Oct 2, 2012

The Ontological Einstein – Minipaper

Posted by in categories: existential risks, particle physics

The Ontological Einstein – One to Four

Otto E. Rossler and Dieter Fröhlich, Faculty of Science, University of Tübingen, Auf der Morgenstelle 8, 72076 Tubingen, Germany

One: Ontological clock slow-down downstairs in gravity

Two: Ontological rest-mass decrease downstairs in gravity

Three: Ontological size increase downstairs in gravity

Four: Ontological charge decrease downstairs in gravity

(1): Assume an upstairs and a downstairs floor to be equally strongly accelerating in gravity for simplicity. Then the situation can be transposed to a constant-acceleration rocketship of equal height in outer space that by definition is governed by the rules of special relativity alone. Here one finds that whenever a light ray from the rear end arrives upstairs at the tip, the point of arrival has, during the flight time of the photon, picked up additional speed. Hence the emitted light arrives upstairs redshifted. The normal-ticking CLOCKS and atoms present downstairs therefore appear slowed down from the point of view of upstairs owing to a receding motion of constant speed (without falling back) performed by them. This 1907 result can be called “ontological” because an upper-level clock that is brought down and then back up again predictably presents an ontological (undeniably present) deficit in the number of ticks performed in the meantime, on its being re-united with its waiting twin. Einstein always called the “equivalence principle” between gravity and ordinary acceleration (that allowed him to solve everything from within the fold of special relativity and hence intuitively) “the happiest thought of my life.” It is indeed miraculous because it derives an asymmetry from the symmetry of special relativity. (So many perspective changes were never made before in a single mind according to anthropologist George Herbert Mead.) Three corollaries are implicit: points 2–4.

(2): Since the red-shifted photons arriving from below are non-redshifted on emission, they are inter-transformable into material particles and vice versa (as in positronium creation and annihilation) down there. Hence all locally-at-rest MASSES downstairs are ontologically reduced by the redshift factor relative to upstairs.

(3): Since the wavelengths of all locally emitted photons are increased downstairs by point (1), and simultaneously all masses locally at rest downstairs are reduced by point (2), it follows logically as well as independently from quantum mechanics that all the locally normal-appearing LENGTHS downstairs are ontologically increased by the redshift factor compared to upstairs.

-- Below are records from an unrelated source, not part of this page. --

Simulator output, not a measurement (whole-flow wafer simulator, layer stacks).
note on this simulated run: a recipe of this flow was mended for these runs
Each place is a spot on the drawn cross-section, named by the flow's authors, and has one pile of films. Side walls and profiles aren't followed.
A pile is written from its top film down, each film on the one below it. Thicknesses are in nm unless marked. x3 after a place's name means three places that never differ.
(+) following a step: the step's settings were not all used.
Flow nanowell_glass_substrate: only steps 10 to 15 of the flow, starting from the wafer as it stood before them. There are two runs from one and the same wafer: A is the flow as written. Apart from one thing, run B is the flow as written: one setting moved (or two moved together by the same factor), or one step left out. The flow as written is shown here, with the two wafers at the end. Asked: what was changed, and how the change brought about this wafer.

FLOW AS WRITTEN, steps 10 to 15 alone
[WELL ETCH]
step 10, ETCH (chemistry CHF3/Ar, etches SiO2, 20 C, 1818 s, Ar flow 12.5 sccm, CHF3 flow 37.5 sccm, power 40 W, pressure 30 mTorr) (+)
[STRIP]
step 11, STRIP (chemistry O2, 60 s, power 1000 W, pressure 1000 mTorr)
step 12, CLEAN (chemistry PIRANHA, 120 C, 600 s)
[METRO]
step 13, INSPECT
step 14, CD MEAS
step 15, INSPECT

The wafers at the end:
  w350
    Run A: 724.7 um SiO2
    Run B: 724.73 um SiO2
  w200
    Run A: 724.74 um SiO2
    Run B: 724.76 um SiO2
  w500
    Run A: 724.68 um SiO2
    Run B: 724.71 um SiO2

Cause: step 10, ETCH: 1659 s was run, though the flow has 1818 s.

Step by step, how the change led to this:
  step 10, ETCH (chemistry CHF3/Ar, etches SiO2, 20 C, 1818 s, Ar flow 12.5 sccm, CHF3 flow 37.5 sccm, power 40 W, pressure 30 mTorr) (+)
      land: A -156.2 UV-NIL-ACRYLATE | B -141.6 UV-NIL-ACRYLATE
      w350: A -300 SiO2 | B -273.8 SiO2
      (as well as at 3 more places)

(4): Since all masses that are locally at rest are reduced downstairs via (2), and the charge/mass ratio is locally conserved via Einstein’s principle of general covariance, the CHARGES of all local electrons and positrons (etc.) are ontologically reduced downstairs by the redshift factor compared to upstairs. (Q.e.d.)

Remark: Ulysses’ son Telemach helps one to remember all 4 ontological changes (Time, Length, Mass and Charge). Let us add that the “Einstein dilation” (3) does not show up in the transverse direction from above in spite the locally maintained isotropy – just as the Lorentz contraction does not show up in the transverse direction despite the likewise locally maintained isotropy.

Historical note: Points number 2 and 3 have been found many times individually (and several times in combination) by specialists and aficionados. Number 4 first appeared in a conference paper in mid-2008 (and under the name “Telemach theorem” on the Internet in early 2011 and in a refereed journal in early 2012, see ).

Acknowledgments: O.E.R. thanks Burton Voorhees and Ali Sanayei for a discussion. For J.O.R.


Comments — comments are now closed.

  1. Otto Rössler, why do you use the term ‘ontological’?

  2. Thank you for your important questiion, dear Benjamin:

    “Ontological” — being true in an absolute (“being”) sense (ón, ontós in Greek means “being”) — is the opposite of relative. Einstein discovered behind the observer-relativity (or as an implication of it) an ontological level. He sometimes wondered whether he should not have abandoned the name“relativity” for his theory because it can be misleading.

  3. wavettore says:

    Incapable to recognize the issue of simultaneity Einstein believed that Time was the same while Space instead had changed. The bureaucracy of traditional science prevents the recognition of any event unless certain criteria are first met. The problem is precisely in the compilation of these “laws” or criteria introduced by a few scientists in the name of all science. This antiquated approach results in a lack of progress.

    As for the special theory of relativity (which denies all absolutes and meanings of truth), this regards the example of two beams of light hitting one same embankment of a railroad on two Points: Point A and Point B. In between the two there is also the middle point, Point M. If one train was running over that track then on the train we would also have Point A1 on the wagon of the train correspondent to above Point A and also one other corresponding Point B1 right above Point B. We would also have on the train the corresponding Point M1 above Point M. Einstein’s theory is that as for Point M (not moving because on the embankment) those two beams are simultaneous and equidistant instead for the passenger sitting on M1 and moving towards Point B1 (and also toward Point B) the two beams are not simultaneous because the beam in Point B1 is being approached by the moving train, therefore closer to M1. In this example, while Einstein’s concept of Time is rigidly kept unchanged in regard to the embankment instead the concept of Space is extended to also the next moment in Time when the traveler will move even if in that precise instant the traveler has not moved yet.

  4. I am trying to understand what you mean. Einstein, following Poincaré, was forced to combine space and time; so Minkowski could arrive at his absolute “world” (not “space” or “time”).
    I have to say that the way you look at it above is very original. Nevertheless I would be very surprised if you are able to arrive at new quantitative predictions. I never saw a replacement of special relativity by a better theory so far.